Closed MilesCranmer closed 6 months ago
pretty much depends on how often do users use hall_of_fame
separately?
hall_of_fame, state = equation_search(dataset; options, return_state=true)
dominating = calculate_pareto_curve(hall_of_fame, dataset, options)
according to you
So it would be easier for the user to query. More importantly, I would only return the dominating pareto curve, rather than the entire hall of fame (I doubt anybody wants the entire curve anyways).
so it seems we should just have
dataframe, state = equation_search(dataset; options, return_state=true)
side note: I don't like return_state=true
, I feel like this is a python thing where # of returned objects depends on run-time value. given it's a end-user function it doesn't have much performance implication, so just a taste thing.
I strongly recommend you NOT to depend on DataFrames.jl
, it's unnecessarily heavy. Returning Dict
or NamedTuple
or something like Tables.jl / StructArrays.jl
would be fine, it's trivial to pack into a DataFrame later.
both are good ideas, for MLJ you just want to make an interface package and register it with MLJ ecosystem; I don't know about SciML convention.
Good tips, thanks! Yes perhaps that is best.

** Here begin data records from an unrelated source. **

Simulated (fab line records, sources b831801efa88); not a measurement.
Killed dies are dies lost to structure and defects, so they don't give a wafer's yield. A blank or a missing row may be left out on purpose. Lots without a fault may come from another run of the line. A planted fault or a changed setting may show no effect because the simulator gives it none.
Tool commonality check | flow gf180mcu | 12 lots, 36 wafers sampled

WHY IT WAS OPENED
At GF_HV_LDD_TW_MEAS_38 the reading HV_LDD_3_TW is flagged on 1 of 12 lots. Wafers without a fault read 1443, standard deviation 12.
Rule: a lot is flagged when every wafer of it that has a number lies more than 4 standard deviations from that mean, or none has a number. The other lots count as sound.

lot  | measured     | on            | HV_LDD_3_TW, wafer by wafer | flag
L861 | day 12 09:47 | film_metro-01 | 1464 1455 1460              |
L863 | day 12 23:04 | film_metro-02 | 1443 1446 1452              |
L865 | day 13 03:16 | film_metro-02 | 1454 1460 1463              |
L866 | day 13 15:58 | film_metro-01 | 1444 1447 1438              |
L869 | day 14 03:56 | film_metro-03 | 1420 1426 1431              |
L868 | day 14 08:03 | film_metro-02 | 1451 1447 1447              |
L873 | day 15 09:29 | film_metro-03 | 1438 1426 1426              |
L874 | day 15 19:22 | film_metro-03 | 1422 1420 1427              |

e.g., could return a single object result::ResultType
that includes everything: .equations
would be a Tables.jl object of the Pareto frontier, .state
would be the search state, .options
would be a copy of the search options, .best
would be the best expression found (using a similar default as in PySR, combining accuracy and complexity). Perhaps you could call result(X, 5)
to compute the predictions of the 5th expression on the dataset. And plot(result, X, y)
to generate some nice default plots of the Pareto frontier.
More importantly, printing result
would indicate these different fields in a nicely formatted output, so the user doesn’t need to read the API page.
Then, one could pass either result
or result.state
back to equation_search
to continue where it left off. (And perhaps it could just read the options
from there, or accept new options
if the hyperparameters are compatible)
Then, there could be new lightweight frontends for MLJ and SciML.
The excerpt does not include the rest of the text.